Talenthouse helps make links between musicians, designers and other artists
Walking through the Talenthouse doors on High Street in downtown Palo Alto, visitors get an enthusiastic greeting from Bear, the company dog and office mascot.
After only a couple of months in the lofty brick building, the Talenthouse staff has personalized the space in other ways as well, with pieces of art lining the walls and a drum set stationed in the corner. Two logo banners hang from the ceiling, marking the space as Talenthouse territory.
Talenthouse, which recently celebrated its one-year anniversary in business, is an online hub for creative communication (at talenthouse.com), where artists can showcase their work and collaborate on projects. The company seeks to promote talent by helping unknown artists make significant connections with the right people. For example, a filmmaker might be looking for a new musician to compose a movie score, or an apparel company might need a ski-goggle designer.
To date, Talenthouse has helped launch projects with a variety of industry icons such as Nokia, Adidas, Rihanna, Montblanc, Glamour Magazine, Island Def Jam and the Vienna Symphony Orchestra.

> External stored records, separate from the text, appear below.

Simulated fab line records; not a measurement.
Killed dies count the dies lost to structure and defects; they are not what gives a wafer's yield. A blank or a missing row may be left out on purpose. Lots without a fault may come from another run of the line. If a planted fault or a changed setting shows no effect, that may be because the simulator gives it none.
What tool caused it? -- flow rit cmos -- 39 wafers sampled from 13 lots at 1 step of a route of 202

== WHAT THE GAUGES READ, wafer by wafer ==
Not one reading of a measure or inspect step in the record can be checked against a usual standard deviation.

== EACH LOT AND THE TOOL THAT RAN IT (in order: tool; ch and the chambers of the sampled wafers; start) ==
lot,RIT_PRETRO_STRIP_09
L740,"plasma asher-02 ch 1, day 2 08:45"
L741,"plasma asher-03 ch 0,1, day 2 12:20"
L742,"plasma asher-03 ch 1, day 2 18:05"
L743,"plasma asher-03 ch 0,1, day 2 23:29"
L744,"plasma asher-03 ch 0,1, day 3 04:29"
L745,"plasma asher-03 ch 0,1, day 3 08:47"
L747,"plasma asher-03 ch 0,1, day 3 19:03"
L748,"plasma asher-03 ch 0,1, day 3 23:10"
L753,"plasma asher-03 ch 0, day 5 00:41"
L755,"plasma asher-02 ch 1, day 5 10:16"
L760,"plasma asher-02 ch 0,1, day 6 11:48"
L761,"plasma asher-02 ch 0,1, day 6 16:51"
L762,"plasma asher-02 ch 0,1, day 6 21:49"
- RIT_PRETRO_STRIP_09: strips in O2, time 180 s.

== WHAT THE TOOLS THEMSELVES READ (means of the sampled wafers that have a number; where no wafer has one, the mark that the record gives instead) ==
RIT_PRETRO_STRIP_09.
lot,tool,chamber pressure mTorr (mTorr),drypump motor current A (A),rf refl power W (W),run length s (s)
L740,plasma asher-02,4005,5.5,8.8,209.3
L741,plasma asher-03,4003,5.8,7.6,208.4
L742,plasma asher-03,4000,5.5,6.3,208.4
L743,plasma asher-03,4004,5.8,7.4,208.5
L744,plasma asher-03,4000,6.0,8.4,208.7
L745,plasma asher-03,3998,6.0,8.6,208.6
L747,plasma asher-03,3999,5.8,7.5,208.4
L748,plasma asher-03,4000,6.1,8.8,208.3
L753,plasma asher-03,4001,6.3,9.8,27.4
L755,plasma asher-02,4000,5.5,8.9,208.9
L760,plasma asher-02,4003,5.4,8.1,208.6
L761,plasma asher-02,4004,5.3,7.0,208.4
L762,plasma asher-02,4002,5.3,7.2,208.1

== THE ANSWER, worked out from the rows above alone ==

"We provide a sort of life-changing experience for artists," Frederik Hermann, vice president of marketing, said in an interview at the Palo Alto office. "We're helping them take a huge step in their careers."
By posting "creative invites" on the Talenthouse website, companies or artists invite Talenthouse users to submit samples of their work for a particular project, and then choose winners from the submissions. The site connects all manner of creative types, such as singers and producers, actors and filmmakers, or graphic designers and corporate companies. The site is available in six languages.
"We have winners from Africa, Mongolia and other places around the world," Hermann said. "Without Talenthouse they wouldn't have the chance to work with these Hollywood producers."
Companies who want to promote their projects on the site can view hundreds of potential applicants, and if the numbers become too great Talenthouse offers a public vote to help narrow down the best choices. For a company to advertise its project, it must be able to provide for all the winners' travel expenses and find them a place to stay where the project requires, Hermann said.
One recent creative invite was posted by the Stan Lee Foundation, which supports literacy, the arts and education and was started by Lee, the comic-book writer and former head of Marvel Comics. The foundation was seeking an official logo.
Designer AJ Marti won the competition, and was flown to New York City from the Dominican Republic to receive his award on stage at New York Comic Con pop-culture convention. Lee and others at the foundation were impressed and decided to use Talenthouse again, according to a "success story" posted on the Talenthouse website. The foundation is currently in search of a graphic designer to create a new superhero.
Another success story focuses on Blair Taylor, a young New Orleans music producer who was named the winner of an invite by producer Ryan Leslie, who has worked with Mary J. Blige and other big names. Taylor assisted Leslie in the studio, and said on the Talenthouse website that Leslie still contacts him to work as a producer for various artists.
"Other artists and record companies across the states have noticed my accomplishments with the contest and have reached out to me as well," Taylor said. He has also been working on his own music, and will soon release his second album, "Taylor Made II." He credits Talenthouse for giving him the opportunity to work with Leslie and opening up his work to a larger fan base.
Originally located in Mountain View, Talenthouse started in 2009 with five employees and a small engineering team. Over the past year the company outgrew the Mountain View space and decided to move to the larger Palo Alto location. That office now has 20 employees and is the largest of four Talenthouse offices; the others are in Los Angeles, New York and London.
Company founder Amos Pizzey created the idea for an artist social-networking business while working as a musician and producer in England. After being discovered by Boy George at the age of 13, Pizzey signed on to his band, Culture Club. Over the next two decades Pizzey built his career producing and remixing artists, including Madonna, the Red Hot Chili Peppers and George Michael.
"Coming up first as an artist then as a producer in the music industry, I saw so many talented young people that had no way of being seen and heard. For us the Internet is the ultimate tool for them to create, collaborate and liberate their art for all time," Pizzey said in a press release. "This is why we built Talenthouse."
Pizzey teamed up with entrepreneur Roman Scharf and the two created talenthouse.com, the beginnings of their international networking site. Scharf had previously co-founded a communications company called JAJAH. As a self-described "early-stage guy," Scharf worked with Pizzey to build the Talenthouse technology and the team from scratch, he said in an interview at the Palo Alto office. Their site has brought about 150 projects to life in the past year.
With the increased office space, the members of the Talenthouse team hope to expand their future opportunities for artists by installing a recording studio for musicians who cannot afford to pay for studio time. The wide building also offers plenty of wall space for potential art shows, which Hermann believes the team will host in the future, along with performances by local bands.
"Life is exciting at Talenthouse," Scharf said.